When South Sudan gained independence from Sudan proper on July 9, 2011, a forty year old armed conflict which had raged between the Muslim-backed Arab government in Northern Sudan, and the predominantly Christian Africans in Southern Sudan, ended. During this war, approx. 2 million people had been killed and 5 million displaced as refugees into the neighboring countries.
To establish their distinct national identity different from their Muslim neighbor to the North, the new country of South Sudan approved a Constitution built on the Judeo-Christian world view, providing a buffer against the advance of Islam toward the interior of Africa. Full of joyous anticipation and hope for the future of their families and their new nation, the South Sudanese in diaspora returned home in droves, thanking the Almighty God for their deliverance.
South Sudan is a country rich in natural resources: oil, gold, rare precious metals, forests, plenty of sunshine, fertile soil, and an abundance of water, i.e. the Nile – resources sought after by multinational companies and governments in the industrialized world.
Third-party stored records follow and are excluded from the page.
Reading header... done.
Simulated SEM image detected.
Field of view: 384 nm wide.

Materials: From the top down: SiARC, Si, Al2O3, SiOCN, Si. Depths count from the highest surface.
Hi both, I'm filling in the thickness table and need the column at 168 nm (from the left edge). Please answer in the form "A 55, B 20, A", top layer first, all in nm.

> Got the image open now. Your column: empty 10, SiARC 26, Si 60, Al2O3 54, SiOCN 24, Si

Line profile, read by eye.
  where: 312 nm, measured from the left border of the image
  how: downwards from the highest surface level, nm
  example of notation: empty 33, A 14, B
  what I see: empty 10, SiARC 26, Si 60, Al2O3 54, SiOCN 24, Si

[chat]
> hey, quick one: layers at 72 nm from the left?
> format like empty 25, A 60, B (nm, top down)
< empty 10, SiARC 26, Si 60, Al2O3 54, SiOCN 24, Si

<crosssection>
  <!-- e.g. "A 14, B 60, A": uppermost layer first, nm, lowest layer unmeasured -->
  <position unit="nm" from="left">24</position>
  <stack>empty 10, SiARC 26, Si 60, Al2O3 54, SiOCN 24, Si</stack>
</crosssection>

The war had ravaged everything. The country was void of even the most elementary infrastructure – paved roads, municipal water, sewage, electricity, basic education, or healthcare. Rebuilding the nation proved to be very difficult and laborious, indeed.
The government was not prepared to handle the momentous task by good warriors becoming poor governors who have been open to bribes and corruption. In December 2013, an internal civil war (which also is a proxy war between superpowers competing over the country’s natural resources) erupted when President Kiir accused his former Deputy, Machar, of planning a coup.
It set off a cycle of retaliatory killings which have split the poverty-stricken country along ethnic lines, causing hundreds of thousands to flee. A fragile peace agreement was finally established, for again to be broken in July 2016. Last year alone, some 489,000 South Sudanese refugees fled to Uganda. The refugee settlement Bidibidi in northern Uganda, opened less than six months ago, is already one of the world’s largest refugee camps. It currently houses over 270,000 South Sudanese.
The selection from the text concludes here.